I said:
You could write the following array formula [*] starting D2 and copy down:
=MAX(IF($B$2:$B$12=B2,IF($C$2:$C$12<>"",$A$2:$A$12))) [....]
Is there a way to do this in vba? I have about
milion rows so it would be much faster I believe.
It probably would not be faster, especially if you use a user-defined
function. However, if you use a subroutine, which you might associate
with a button for ease of use, it would make recalculations and edits
faster
I wrote later:
You could automate that by using a Worksheet_Change
event macro that might invoke the VBA subroutine that
I provided whenever there is a change in columns A, B or C.
However, that would defeat the purpose of the subroutine,
and you would probably be better off with the MAX array
formula, unless the subroutine truly is faster. That
would surprise me
What an odd thing for me to say, on second thought.
The MAX array formula above would access the entire range of data 3 times
__for_each__ instance of the formula. So for "millions" of rows of data,
that would be 3 trillion(!) accesses, not to mention the additional
computations in the formula.
In contrast, the subroutine accesses the entire range data just one time --
a total of 1 million sets of computations for "millions" of rows of data.
The user-defined function below can be used in place of the MAX array
formula. It should be significantly better than the MAX array formula -- on
the order of 1 million sets of computations for "millions" of rows of data.
But it should be slower than the subroutine.
In an actual test with just about 12000 rows of data, the subroutine took
about 0.225 sec, and the UDF took about 1.128 sec for a full recalculation
(ctrl+alt+F9). I did not dare to measure the MAX array formula because of
its combinatorial performance characteristic. (All times are on my
computer. YMMV.)
However, oddly, any edit that causes a recalculation took significantly
longer -- about 94 sec(!). I cannot explain why that is longer than a
forced full recalculation (ctrl+alt+F9), which I confirmed does indeed call
the UDF for all 12000 formulas. And I cannot explain why I cannot duplicate
that long edit-induced recalculation by doing the same thing in a macro.

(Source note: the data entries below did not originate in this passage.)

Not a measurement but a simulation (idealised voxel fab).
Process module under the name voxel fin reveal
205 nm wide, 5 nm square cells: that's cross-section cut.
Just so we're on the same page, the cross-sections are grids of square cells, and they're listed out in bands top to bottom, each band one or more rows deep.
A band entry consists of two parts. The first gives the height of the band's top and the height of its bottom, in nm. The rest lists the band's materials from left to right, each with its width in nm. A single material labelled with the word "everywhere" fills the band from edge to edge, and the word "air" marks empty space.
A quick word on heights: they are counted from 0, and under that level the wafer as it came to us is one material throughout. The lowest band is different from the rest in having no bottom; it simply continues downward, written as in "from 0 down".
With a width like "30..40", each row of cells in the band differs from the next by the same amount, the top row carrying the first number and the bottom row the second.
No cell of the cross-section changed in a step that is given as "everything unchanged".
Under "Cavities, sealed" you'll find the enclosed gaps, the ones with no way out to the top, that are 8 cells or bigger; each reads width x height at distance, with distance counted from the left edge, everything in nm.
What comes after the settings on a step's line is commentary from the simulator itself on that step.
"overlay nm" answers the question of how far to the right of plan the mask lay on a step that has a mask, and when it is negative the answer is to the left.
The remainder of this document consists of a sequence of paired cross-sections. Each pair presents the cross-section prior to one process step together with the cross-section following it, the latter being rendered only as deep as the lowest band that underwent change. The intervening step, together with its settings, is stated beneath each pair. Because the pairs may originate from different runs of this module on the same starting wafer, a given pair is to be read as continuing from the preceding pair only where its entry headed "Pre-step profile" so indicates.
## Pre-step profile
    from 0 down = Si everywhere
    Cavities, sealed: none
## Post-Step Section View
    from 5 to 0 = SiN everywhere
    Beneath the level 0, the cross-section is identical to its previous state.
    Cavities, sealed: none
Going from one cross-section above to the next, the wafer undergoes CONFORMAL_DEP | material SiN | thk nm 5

In any case, my point is: that is 1 to 94 sec for a mere 12000 rows.
Figure about 8000(!) times more for "millions" of rows.
That is why the manual subroutine might still be your best option. Even
then, we are talking about 30 min of computation (on my computer; YMMV).
For what it's worth, my user-defined function is as follows. Once again, I
assume that all data for a company are in adjacent rows, as they are in your
example.
Option Explicit
Function maxDate(date1 As Range, company As Range, date2 As Range)
Dim firstRow As Long, n As Long, myRow As Long
Dim myCompany, d1 As Long, i As Long
Dim maxDate1 As Long ' initially zero
firstRow = date1.Row
If firstRow <> company.Row Or firstRow <> date2.Row _
Then GoTo err
n = date1.Rows.Count
If n <> company.Rows.Count Or n <> date2.Rows.Count _
Then GoTo err
If date1.Columns.Count <> 1 Or company.Columns.Count <> 1 _
Or date2.Columns.Count <> 1 _
Then GoTo err
myRow = Application.Caller.Row - firstRow + 1
If myRow < 1 Or myRow > n Then GoTo err
myCompany = company(myRow)
If date2(myRow) <> "" Then maxDate1 = date1(myRow)
For i = myRow - 1 To 1 Step -1
If company(i) <> myCompany Then Exit For
If date2(i) <> "" Then
d1 = date1(i)
If d1 > maxDate1 Then maxDate1 = d1
End If
Next
For i = myRow + 1 To n
If company(i) <> myCompany Then Exit For
If date2(i) <> "" Then
d1 = date1(i)
If d1 > maxDate1 Then maxDate1 = d1
End If
Next
maxDate = IIf(maxDate1 <> 0, maxDate1, "")
Exit Function
err:
maxDate = CVErr(xlErrValue)
End Function